DS Smith’s director of strategy and innovation, John Melia, argues that the recycling system in the UK needs to change to meet recycling rate targets and achieve a circular economy.
With a current recycling rate of just 44%, the UK is lagging far behind on where we need to be to achieve our recycling goals. In fact, modelling carried out on behalf of DS Smith identified that we are in danger of missing our 2035 65% recycling rate target by thirteen years. As recycling rates stagnate, and even begin to decline, the gap will only continue to grow.
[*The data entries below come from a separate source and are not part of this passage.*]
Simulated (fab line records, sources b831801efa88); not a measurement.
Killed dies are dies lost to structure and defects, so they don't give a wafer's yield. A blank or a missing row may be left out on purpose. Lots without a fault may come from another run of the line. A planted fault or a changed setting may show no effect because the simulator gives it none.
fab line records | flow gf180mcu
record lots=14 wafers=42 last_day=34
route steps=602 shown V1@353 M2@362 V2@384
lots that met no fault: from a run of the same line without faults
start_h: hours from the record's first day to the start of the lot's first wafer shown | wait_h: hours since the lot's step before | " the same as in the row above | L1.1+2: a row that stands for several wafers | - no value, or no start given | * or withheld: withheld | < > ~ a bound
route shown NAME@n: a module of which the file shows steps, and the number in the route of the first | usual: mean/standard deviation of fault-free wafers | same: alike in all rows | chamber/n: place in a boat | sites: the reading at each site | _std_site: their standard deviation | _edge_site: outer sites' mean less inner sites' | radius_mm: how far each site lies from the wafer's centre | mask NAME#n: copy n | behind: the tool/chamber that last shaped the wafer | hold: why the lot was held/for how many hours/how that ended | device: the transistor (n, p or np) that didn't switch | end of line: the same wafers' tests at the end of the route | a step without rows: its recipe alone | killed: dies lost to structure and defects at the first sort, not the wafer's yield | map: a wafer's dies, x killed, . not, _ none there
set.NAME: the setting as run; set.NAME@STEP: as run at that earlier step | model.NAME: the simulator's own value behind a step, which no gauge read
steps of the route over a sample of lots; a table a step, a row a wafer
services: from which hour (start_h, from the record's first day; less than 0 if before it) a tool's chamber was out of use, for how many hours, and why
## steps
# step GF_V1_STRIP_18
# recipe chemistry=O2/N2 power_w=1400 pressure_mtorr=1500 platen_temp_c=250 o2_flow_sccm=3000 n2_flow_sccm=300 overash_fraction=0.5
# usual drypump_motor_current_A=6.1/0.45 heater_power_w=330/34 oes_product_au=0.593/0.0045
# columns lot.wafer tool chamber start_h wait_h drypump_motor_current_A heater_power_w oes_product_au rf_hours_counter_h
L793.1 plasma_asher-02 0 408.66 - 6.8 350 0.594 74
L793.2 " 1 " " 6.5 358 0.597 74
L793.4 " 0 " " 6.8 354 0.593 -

A new approach to recycling
Declining recycling rates mean we have to question whether the UK’s recycling systems are fit for purpose. As the largest recycler of paper and cardboard packaging in the UK, DS Smith see all too often the amount of contaminants, such as plastic, end up at our mill in Kent. When this happens, it’s not good news – like any other manufacturing process, making high quality recycled paper for new packaging requires a high-quality raw material.
The continued prevalence of co-mingled recycling streams – where different types of material such as paper, glass and plastic are collected together with paper and card – severely compromises the quality of recycled materials. Consequently, material intended for recycling either risks being too heavily contaminated or risks ending up not being recycled at all. Contamination is an issue, as it either requires us to remove it at the mill, which is costly, or ends up being too contaminated to use and has to be disposed of as general waste.
Whilst paper and cardboard has the highest recycling rate of any packaging material, it all too often ends up impacted by contamination arising from these co-mingled recycling streams.
The need for a better solution
As we look to move to a low carbon, circular economy, where we recycle and reuse materials as much as possible, increasing the percentage of material that is actually recycled once collected in the UK is essential. This will help to satisfy the continually increasing demand by brands, in turn fuelled by consumer demand, to use the most sustainable materials available in their packaging and that means not only switching to fibre-based packaging, but also using less virgin and more recycled paper fibres.
Additionally, the UK collects much more paper for recycling than we use in our domestic paper mills. About half of the paper that is collected here is exported outside the UK to be recycled and used. Maintaining these outlets for our surplus paper is essential to deliver and improve our paper and card recycling rates in the UK. There was a time that material could find a market in overseas and emerging recycling markets regardless of quality, but not anymore; the watchword in just about all markets now is ‘quality’. If our lower quality materials are rejected, then we risk falling even further behind on our recycling targets.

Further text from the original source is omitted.